Location:
CHILDREN'S RIGHTS; COURTS; JUVENILES; LIABILITY, LEGAL;
Scope:
Background;

OLR Research Report


May 2, 2013

 

2013-R-0017 (Revised)

STATE COURT OVERSIGHT OF GUARDIANS AD LITEM

By: Susan Price, Senior Attorney

You asked several questions about guardians ad litem (GAL) assigned to represent the best interests of children in divorce and custody matters handled in Connecticut family courts. Your questions are directed at cases where the litigants are not indigent.

This report is a companion to OLR Report 2012-R-0416, which answers questions about GAL assignments in child protection (abuse and neglect) matters.

In Family Court Cases Involving Child Custody and Visitation Disputes, Who Oversees GAL Appointments?

Judges and family support magistrates make all decisions regarding GAL appointments on a case-by-case basis. Their appointing authority is not absolute, as these judicial officials can only appoint GALS who are (1) family relations counselors or (2) lawyers and other professionals certified as having completed a six-day comprehensive training program and placed on the Judicial Branch's statewide list of those qualified for GAL appointments. The program is offered jointly by the Office of the Chief Public Defender (OCPD) and Judicial Branch (Conn. Prac. Book Rule 25-62).

Is the quality of a GAL's work monitored? The law does not require that GALs be monitored. And according to Deborah Fuller, the Judicial Branch's director of external affairs, the branch does not formally do so. However, the law does allow a family court judge or magistrate to rescind a GAL's appointment without notice when it appears to be in the child's best interest (CGS 45a-132(f)). Litigants dissatisfied with the quality of the work performed by a GAL may raise their concerns with the judge assigned to their case. Such issues are handled on a case-by-case basis.

Are There Limits On The Amount GALs Can Charge For Their Services?

No law or Practice Book rule limits how much GALs can charge for their services in cases where the parents are not indigent. By law, any person appointed a guardian ad litem may be allowed reasonable compensation (CGS 45a-132(g)). The Practice Book specifies that if a judicial authority appoints as guardian ad litem someone other than a family relations counselor, he or she may order compensation for services rendered in accordance with the established Judicial Branch fee schedule (Conn. Prac. Book Rule 25-62). According to Susan Forbes of the OCPD, if the parents are indigent, the state pays them $500 per child and $50 per hour for (1) visits with clients, (2) collateral witnesses, and (3) trial time.
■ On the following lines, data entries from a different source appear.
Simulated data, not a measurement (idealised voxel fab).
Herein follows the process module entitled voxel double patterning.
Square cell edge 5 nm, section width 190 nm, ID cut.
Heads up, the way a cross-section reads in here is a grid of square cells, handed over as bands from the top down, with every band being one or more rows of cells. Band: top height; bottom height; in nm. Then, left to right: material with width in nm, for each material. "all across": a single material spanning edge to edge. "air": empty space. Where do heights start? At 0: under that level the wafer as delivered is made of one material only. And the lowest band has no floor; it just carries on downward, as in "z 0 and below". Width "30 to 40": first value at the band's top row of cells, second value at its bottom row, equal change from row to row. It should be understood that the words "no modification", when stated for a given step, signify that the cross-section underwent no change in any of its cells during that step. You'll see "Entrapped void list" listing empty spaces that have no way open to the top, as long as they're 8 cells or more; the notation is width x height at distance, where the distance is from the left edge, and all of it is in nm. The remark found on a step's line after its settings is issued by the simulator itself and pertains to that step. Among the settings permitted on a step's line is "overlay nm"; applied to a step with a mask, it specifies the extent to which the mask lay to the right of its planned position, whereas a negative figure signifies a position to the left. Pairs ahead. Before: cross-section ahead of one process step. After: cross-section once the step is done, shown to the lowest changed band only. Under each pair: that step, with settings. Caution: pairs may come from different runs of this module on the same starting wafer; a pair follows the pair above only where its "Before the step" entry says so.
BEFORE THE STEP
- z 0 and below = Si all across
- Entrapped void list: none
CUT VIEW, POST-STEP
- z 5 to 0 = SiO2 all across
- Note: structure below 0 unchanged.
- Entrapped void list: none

When an appointed GAL is a lawyer, he or she is bound by the Practice Book rule forbidding attorneys from charging unreasonable fees or expenses (Conn. Prac. Book Rule 1.5). The factors to be considered in determining reasonableness include:

1. the time and labor required, the novelty and difficulty of the questions involved, and the skill requisite to perform the legal service properly;

2. the likelihood, if made known to the client, that the acceptance of the particular employment will preclude other employment by the lawyer;

3. the fee customarily charged in the locality for similar legal services;

4. the amount involved and the results obtained;

5. the time limitations imposed by the client or by the circumstances;

6. the nature and length of the professional relationship;

7. the experience, reputation, and ability of the lawyer or lawyers performing the services; and

8. whether the fee is fixed or contingent (Conn. Prac. Book Rule 1.5).

Litigants may bring disputes concerning the amount they were charged to the judge who is hearing their case.